Whether our immensely tiny personal worlds were in upheaval or in some semblance of peace, whether we want or need them or no, new years force an end, and a beginning. We envision the connection severed—severely—between what was, who we were last year, where and how we failed or suffered then, and who we will be when the new year improbably washes us clean and rewards us with the fruits of all the labors we promise ourselves will go right in the year ahead.
There are the resolutions that actually aim to make us better: This year I’m going to show up on time. This year I promise to call my mom back within 24 hours of missing a call. This year I’ll stop smoking. This year I’ll be more thoughtful of other drivers when I”m on the road. And there are the resolutions that are really just wants (a definition too often unfortunately misapplied to our use of the word need): This year I’ll get promoted. This year I’ll lose weight or get fit. This year I’ll get engaged. Both can be valuable tools; we should all be better individuals, to ourselves and to others. Setting goals helps us improve and new year’s resolutions are a small way to contribute to that betterment.
But what if we were also to take on some societal resolutions? If our vision for the new year were expanded past what we see for our own lives and those immediately next to us, to reach the lives of the people a few degrees of separation away?
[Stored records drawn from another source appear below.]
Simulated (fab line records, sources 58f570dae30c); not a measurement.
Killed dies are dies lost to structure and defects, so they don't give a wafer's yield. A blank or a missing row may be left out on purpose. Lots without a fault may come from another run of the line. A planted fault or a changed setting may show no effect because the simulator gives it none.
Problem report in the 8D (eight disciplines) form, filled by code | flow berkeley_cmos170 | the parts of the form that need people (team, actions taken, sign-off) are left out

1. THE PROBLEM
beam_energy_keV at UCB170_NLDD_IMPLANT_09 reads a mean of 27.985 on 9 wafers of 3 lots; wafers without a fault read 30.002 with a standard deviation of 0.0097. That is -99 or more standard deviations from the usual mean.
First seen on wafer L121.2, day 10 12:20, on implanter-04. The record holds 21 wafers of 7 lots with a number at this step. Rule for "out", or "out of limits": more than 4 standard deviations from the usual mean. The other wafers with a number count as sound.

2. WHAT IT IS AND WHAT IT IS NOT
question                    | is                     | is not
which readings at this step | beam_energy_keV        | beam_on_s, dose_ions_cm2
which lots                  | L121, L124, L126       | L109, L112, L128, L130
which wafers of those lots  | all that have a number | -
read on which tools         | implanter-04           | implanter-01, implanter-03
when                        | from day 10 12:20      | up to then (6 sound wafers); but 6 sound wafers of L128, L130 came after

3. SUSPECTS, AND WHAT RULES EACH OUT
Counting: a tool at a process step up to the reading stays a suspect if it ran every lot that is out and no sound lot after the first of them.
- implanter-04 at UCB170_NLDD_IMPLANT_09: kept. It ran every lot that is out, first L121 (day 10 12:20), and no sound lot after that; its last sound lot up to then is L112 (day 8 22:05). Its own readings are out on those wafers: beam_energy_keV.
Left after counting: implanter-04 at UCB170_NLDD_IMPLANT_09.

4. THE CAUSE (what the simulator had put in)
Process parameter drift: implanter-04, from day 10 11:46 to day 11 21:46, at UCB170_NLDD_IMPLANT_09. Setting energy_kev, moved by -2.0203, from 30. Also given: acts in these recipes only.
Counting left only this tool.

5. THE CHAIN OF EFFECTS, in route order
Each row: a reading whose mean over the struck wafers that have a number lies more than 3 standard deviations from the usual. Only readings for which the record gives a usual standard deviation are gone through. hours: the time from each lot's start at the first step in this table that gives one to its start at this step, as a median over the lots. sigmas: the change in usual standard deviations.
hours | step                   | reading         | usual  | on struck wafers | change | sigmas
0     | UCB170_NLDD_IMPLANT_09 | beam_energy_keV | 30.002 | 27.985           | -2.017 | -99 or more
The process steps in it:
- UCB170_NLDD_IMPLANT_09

I made my first loaf of bread this Christmas. On the same day we celebrate a person whose very existence has come to represent all that is goodness and gracious by participating in a consumer-driven ritual that represents our kindness and generosity toward those we love, but which can so easily tip to excess, I took a break from exchanging gifts with my family to measure water temperature, soak yeast, knead dough. And I found myself thinking about what I needed, and what I needed to do in the coming year. In spite of student loan debt, a certain current lack of professional “fit” with regard to my personal motivations, as yet unfulfilled desires for family, and other individual wants, as a young(ish) person fortunate enough to have so many needs readily and regularly satisfied, in nearly all scenarios, the answer was: nothing. There are things I want, yes, but what do I really need?
Maslow’s hierarchy establishes one satisfyingly organized approach to our individual needs: five little organized compartments, opened like a chocolate Advent calendar: one at a time, and only after the previous has been opened and consumed: first comes food, then comes shelter, then comes the family and the spiritual encounter. From a literal standpoint, after the physiological, none of these are absolute. Absolute need is what remains when all other layers are stripped away to reveal what we cannot, actually, survive without.
But as Maslow rightly defined, such a limited definition would ignore what we need to exist in our optimal human state. If we’re fortunate enough to climb his pyramid, the connection—with others, with nature, with a spiritual belief—that’s found at the top is absolutely needed in order to feel most human, to feel most alive. What Maslow got wrong, though, is that there is a need for that connection at all levels. It’s not something people wait for, or are ignorant of, even as they grow intimate with hunger, pain, fear, loss, uncertainty. Much more like a web than a pyramid, even in war zones and refugee camps where so many base needs are limited or unmet, people will prioritize connection, interpersonal understanding, love, beyond base needs time and again. It is this social element of our makeup that renders us so uniquely human—more than simply the survival benefits of existing in groups, the conscious awareness of groups outside our own and the ability to identify them as similar to ourselves.
And I find myself repeatedly circling back lately to how this plays out in the development of a culture. If what once were deemed primitive societies could prioritize care of their neighbor when they didn’t have the technology to build a ship to sail off their own island, what does it say for an allegedly developed society whose populace venomously debates the notion of skimming the crème de notre crème to provide services and courtesies to those that truly need the support?
Even if we were to accept the premise that certain things—health care, a living minimum wage, higher education— are not human rights, is it so impossible that in a country where so many have so much, we nevertheless were to proclaim a simple unwillingness to allow others to have to live without them? To affirm that want and need are not synonymous and to broaden our concepts of both to encircle our connection to the humans around us, especially those that don’t sit on the same silk thread of the social web as we do? To buy into a new social contract where we declare, as a nation, that a shared quality of life is more important than physical accretion of more? To redefine the “more” we seek as individuals, in this society, as not strictly monetary, but altruistic, voire humanitarian?
That’s a need worth kneading, letting rise, and consuming with gusto.